Erwin Haryono, Executive Director of the BI Communication Department, said the foreign capital inflows were recorded in the government bond (SBN) market, stocks, and the Indonesian Central Securities (SRBI).

“Recorded net purchases of IDR 8.61 trillion consist of net purchases of IDR 5.07 trillion in the SBN market, net purchases of IDR 1.47 trillion in the stock market, and net purchases of IDR 2.08 trillion in SRBI,” said Erwin.

Based on transaction data until January 4, 2024, the total net foreign capital inflow in the SBN market reached IDR 1.79 trillion. In the stock market, it reached IDR 2.40 trillion, and in SRBI, it amounted to IDR 2.73 trillion.

Meanwhile, the realization of Indonesia’s 5-year credit default swaps (CDS) risk premium as of January 4, 2024, reached 75.01 basis points (bps). This value increased compared to December 29, 2023, which was 68.45 bps.

On the other hand, the rupiah at the beginning of trading on January 5 opened at IDR 15,490 per US dollar, lower than the closing rate of IDR 15,485 per US dollar on January 4, 2024.

The US Dollar Index (DXY) strengthened to the level of 102.42 on the same day. DXY is an index that reflects the movement of the dollar against six major currencies such as the euro, yen, pound sterling, Canadian dollar, and Swiss franc.

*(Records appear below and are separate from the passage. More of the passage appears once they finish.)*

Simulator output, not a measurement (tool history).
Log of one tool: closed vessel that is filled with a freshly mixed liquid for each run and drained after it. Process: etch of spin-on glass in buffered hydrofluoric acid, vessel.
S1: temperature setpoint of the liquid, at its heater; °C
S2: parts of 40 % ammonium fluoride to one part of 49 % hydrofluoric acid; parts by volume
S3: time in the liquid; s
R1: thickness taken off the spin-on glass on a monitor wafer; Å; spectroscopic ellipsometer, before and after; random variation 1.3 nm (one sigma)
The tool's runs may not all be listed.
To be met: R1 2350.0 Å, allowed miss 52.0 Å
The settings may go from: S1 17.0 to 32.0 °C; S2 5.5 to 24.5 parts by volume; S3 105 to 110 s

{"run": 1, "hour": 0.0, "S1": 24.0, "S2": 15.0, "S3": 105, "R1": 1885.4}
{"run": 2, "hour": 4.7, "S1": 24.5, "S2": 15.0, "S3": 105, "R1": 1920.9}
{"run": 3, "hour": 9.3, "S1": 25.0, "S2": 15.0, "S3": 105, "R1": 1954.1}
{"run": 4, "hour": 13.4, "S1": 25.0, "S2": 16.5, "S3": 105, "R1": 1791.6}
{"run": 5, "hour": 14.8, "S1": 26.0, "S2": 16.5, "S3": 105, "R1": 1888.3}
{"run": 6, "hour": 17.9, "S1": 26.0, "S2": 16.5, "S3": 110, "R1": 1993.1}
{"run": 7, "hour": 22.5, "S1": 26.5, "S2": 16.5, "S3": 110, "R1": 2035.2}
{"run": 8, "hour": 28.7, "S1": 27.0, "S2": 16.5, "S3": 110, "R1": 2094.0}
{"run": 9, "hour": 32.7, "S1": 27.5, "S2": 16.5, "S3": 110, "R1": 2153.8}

Erwin also revealed that the yield on 10-year SBN rose to 6.66 percent on January 5, 2024. This was followed by the yield on 10-year US Treasury Note (UST) which increased to 3.999 percent.

With this realization, Erwin emphasized that BI will continue to strengthen coordination with the government and relevant authorities and optimize policy mix strategies.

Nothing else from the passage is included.